The times on my machine are:

regular_vmap compile 3.4660181999206543
list_vmap compile 18.33980703353882
regular_vmap 0.79718918800354
list_vmap 0.22351880073547364

The unroll has several times longer compile time, but only about a quarter the run time, so if it's going to be run for many iterations the compile time would be worth it. In the case where true and false functions are both light, or can be computed simultaneously on a gpu, it might be worth it to just use vmap, you'd have to experiment.

pablo2909 commented 10 months ago

Thanks a lot, I'm a bit surprised by your results. Your false_fn is very cheap compared to true_fn so I would have expected that vmapping would have been faster than essentially a compiled forloop. I might be missing something.
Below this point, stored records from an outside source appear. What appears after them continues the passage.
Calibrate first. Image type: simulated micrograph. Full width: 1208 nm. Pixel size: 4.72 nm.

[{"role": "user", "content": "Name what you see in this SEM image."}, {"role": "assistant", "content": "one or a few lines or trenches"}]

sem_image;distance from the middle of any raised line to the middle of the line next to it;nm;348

To adapt it a bit more to my original question, I make true_fn and false_fn both equally costly and replace the list comprehension with a lax.scan. The code looks like this and below it are the performances.

from time import time
import jax
from jax import numpy as jnp, jit

def true_fn(rng_key, x):
    for _ in range(20):
        x = jnp.linalg.qr(x)[0]
        rng_key, subkey = jax.random.split(rng_key)
        y = jax.random.uniform(subkey, (200, 200))
        x = x + y
    return x

def false_fn(rng_key, x):
    for _ in range(20):
        x = jnp.linalg.qr(x)[0]
        rng_key, subkey = jax.random.split(rng_key)
        y = jax.random.uniform(subkey, (200, 200))
        x = x - y
    return x

def main_fn(carry, rng_key_x):
    rng_key, x = rng_key_x
    rng_key, subkey = jax.random.split(rng_key)
    c = jax.random.choice(subkey, 2).astype(bool)
    return carry, jax.lax.cond(
        c,
        true_fn,
        false_fn,
        rng_key,
        x,
    )

@jit
def regular_vmap(rng_key, xs):
    rng_keys = jax.random.split(rng_key, xs.shape[0])
    return jax.vmap(main_fn, in_axes=(None, 0))(None, (rng_keys, xs))[1]

@jit
def unrolled(rng_key, xs):
    rng_keys = jax.random.split(rng_key, xs.shape[0])
    _, x_out = jax.lax.scan( main_fn, None ,(rng_keys, xs))
    return x_out

rng_key = jax.random.PRNGKey(0)
x_in = jax.random.normal(jax.random.PRNGKey(1), (15, 200, 200))

# compile
t = time()
regular_vmap(rng_key, x_in).block_until_ready()
print("regular_vmap compile", time() - t)

t = time()
unrolled(rng_key, x_in).block_until_ready()
print("list_vmap compile", time() - t)

n = 5

x = x_in
t = time()
for _ in range(n):
    rng_key, subkey = jax.random.split(rng_key)
    x = regular_vmap(subkey, x).block_until_ready()
print("regular_vmap", (time() - t) / n)

x = x_in
t = time()
for _ in range(n):
    rng_key, subkey = jax.random.split(rng_key)
    x = unrolled(subkey, x).block_until_ready()
print("list_vmap", (time() - t) / n)
>>> regular_vmap compile 7.062215089797974
>>> list_vmap compile 4.893687963485718
>>> regular_vmap 2.9101763725280763
>>> list_vmap 1.1428837776184082
evanatyourservice commented 10 months ago

Scanning over the inputs is a good idea, I think that was mentioned before in a similar issue, it sacrifices a bit of runtime for faster compile (you could of course also do this for the qr for loop)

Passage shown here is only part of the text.